Share your dilemmas and get honest opinions from other Mumsnetters.

To not want any grandchildren?

307 replies

Manzanilla55 · 10/06/2021 15:08

Just that really. I had ds my only child at age 41 and am now 57. By the time he moves out I imagine I will be 62. I just want peace and quiet after that. He doesn't want children either as he has plenty of family on his dad's side in London. Of all ages. I happened to mention in passing I did not want any to a couple of people and boy were they shocked. There are plenty of things to enjoy in life without grandchildren. Am I really unusual and am I missing something here? I just prefer a nice simple life hobbies interests plenty of me time and a modest social life. I don't even crave a bloke. Am I really strange as I just don't feel that I am.

OP posts:
esterwin · 12/06/2021 11:08

@Snowdrop30 that sounds tough for you.
But I know I felt so spent after caring for an adult relative for some years after. It is harder than caring for a child IME. Because with a child however hard it is, you know they are going to become more independent and easier. With an adult it is the opposite. So if you are struggling having to wake up in the night to help them, you know it is only going to get worse. It just drained me in the end and I felt totally spent.

Snowdrop30 · 12/06/2021 11:14

@esterwin I know - I do get it. I just think it's a little sad all round.

ilovechocolate07 · 12/06/2021 12:32

My children claim not to want children and that's their decision to make, and to change, which could well happen.

I think it's okay to feel this way but not okay to share it with your child or treat a future grandchild poorly because of it.

If you choose to have a child, you choose to be connected to someone and their families for the rest if your life.

pollymere · 12/06/2021 13:13

He may change his mind in his forties. You are discussing something that may never happen either way. Your involvement with any GC would be up to you. Don't see it as having to babysit and be a continual presence. I saw my Grandparents rarely growing up and mine see theirs once a year, maybe twice. You might find that you end up feeling sad you don't see them more! Although both my parents died before they were sixty three...

ellyeth · 14/06/2021 10:06

It isn't obligatory to want grandchildren or to be that involved with them if you do have them (though that is rather sad for the children).

I wasn't at all concerned about having grandchildren but now I've got them I'm very glad.

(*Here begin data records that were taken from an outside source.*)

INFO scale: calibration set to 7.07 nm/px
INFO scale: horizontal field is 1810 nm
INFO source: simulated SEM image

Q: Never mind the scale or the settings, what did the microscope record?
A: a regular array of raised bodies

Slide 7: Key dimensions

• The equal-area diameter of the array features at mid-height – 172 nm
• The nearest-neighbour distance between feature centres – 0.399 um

MarieIVanArkleStinks · 14/06/2021 10:08

Whether I do or don't want grandchildren is immaterial. It's not about what I want. I had my turn and I made my choices. When my DC's time comes it's for them to do the same.

Taikoo · 14/06/2021 10:36

You might be ok because I think a lot of men don't really want kids.
They just go along with what their wife/partner wants.
They're always happy to be there for the shag, of course - that trumps all - but a lot of them are far less enthused by the grunt work of actually raising a baby.